How did you get started as a creative director?
I’ve always considered myself a creative person first, a business person by accident. Growing up I played 5 instruments, was a classically trained singer, had a radio show and wrote voraciously. While I started college as a music major, I finished with a degree in Psychology and Sociology while filling my electives with every writing, english and film class I could take. I’ve filled many roles throughout my career: chief marketing officer, business strategist, project manager and executive coach. All of these experiences inform the work I do today.

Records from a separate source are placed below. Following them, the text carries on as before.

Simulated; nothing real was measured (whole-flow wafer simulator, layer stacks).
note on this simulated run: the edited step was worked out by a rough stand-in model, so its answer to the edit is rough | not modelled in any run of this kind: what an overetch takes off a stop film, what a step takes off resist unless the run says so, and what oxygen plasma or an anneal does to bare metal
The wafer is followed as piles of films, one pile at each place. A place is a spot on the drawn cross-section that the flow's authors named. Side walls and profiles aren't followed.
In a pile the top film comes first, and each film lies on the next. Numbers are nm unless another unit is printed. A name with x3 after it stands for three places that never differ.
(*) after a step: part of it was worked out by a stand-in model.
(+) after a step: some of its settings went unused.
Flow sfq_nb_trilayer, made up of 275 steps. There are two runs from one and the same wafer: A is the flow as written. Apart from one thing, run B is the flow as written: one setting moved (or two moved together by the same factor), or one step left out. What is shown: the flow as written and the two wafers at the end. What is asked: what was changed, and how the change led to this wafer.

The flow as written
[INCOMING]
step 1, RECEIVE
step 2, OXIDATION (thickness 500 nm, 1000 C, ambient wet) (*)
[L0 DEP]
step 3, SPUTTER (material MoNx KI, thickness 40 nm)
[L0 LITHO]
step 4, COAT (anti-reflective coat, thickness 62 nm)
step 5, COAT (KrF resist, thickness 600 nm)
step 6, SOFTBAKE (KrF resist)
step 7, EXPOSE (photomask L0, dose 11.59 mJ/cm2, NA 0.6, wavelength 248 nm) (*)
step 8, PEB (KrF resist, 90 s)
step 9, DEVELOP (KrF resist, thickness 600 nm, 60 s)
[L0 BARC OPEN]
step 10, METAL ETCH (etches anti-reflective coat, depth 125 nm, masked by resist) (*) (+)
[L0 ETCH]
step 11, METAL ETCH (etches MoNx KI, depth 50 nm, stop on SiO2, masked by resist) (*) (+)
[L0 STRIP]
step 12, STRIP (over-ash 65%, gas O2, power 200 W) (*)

What hardware and software do you use for your work?
Hardware
- Macbook Air 13 inch
- iPad Mini
- iPhone (I once wrote an entire article using only my phone)
Software
- Evernote (my absolute favorite writing tool ever)
- Less Accounting
- Spreadsheets
- Sublime
- Shoes (I’m learning to code in Ruby)
- Marked (to generate beautiful PDFs using Markup)
- Slack - client communication
- Flowdock - internal communication
- Twitter (for connecting and for finding inspiring content)
- Pinterest (for inspiration)
- Dropbox
- Google Drive
- Google Calendar
- TripIt Pro
Analog
- Papermate sharpwriter pencils
- A glass sand turner (for time boxing projects)
- Paper calendar (personal planning)
- Notebooks - blank, never lined (too confining)
- Big sticky post-it notes
What are you working on now?
I just finished directing the design of the cover and illustrations for a book and the creative direction of a robot for exercism (designed by Louisa Barrett). I’m currently developing a brand for a technology consulting company and one for a personal passion project (A Bellissima Life). I’m also working several essays and two books: Developer’s Guide to Branding + Developer’s Guide to Marketing.
What is your ideal work environment?
A coffee shop with a steady bit of background noise and enough characters dropping through for entertainment breaks. I also have a home office with a lovely reclaimed wood desk and an Aeron chair. On my desk are trinkets from my travels and an iMac though I confess I use it mostly to watch action movies while doing research, spreadsheets or filling my Pinterest LINK pages for inspiration. Because I travel so much for work and to feed my wanderlust, I’ve learned that it’s really about finding the creative zone wherever you are. I’ve been known to work from hotel rooms, on planes and once even curled up in the window of a cafe.
Who are the creatives you admire most?
I’m inspired by creatives who know “the box” is there but ignore it in favor of their own intuition. From an overall creative perspective, Ira Glass Andy Stone and Grant Blakeman. From a writing perspective I love experimental writers & poets including Claudia Rankine, Jenny Offill and Rebecca Solnit.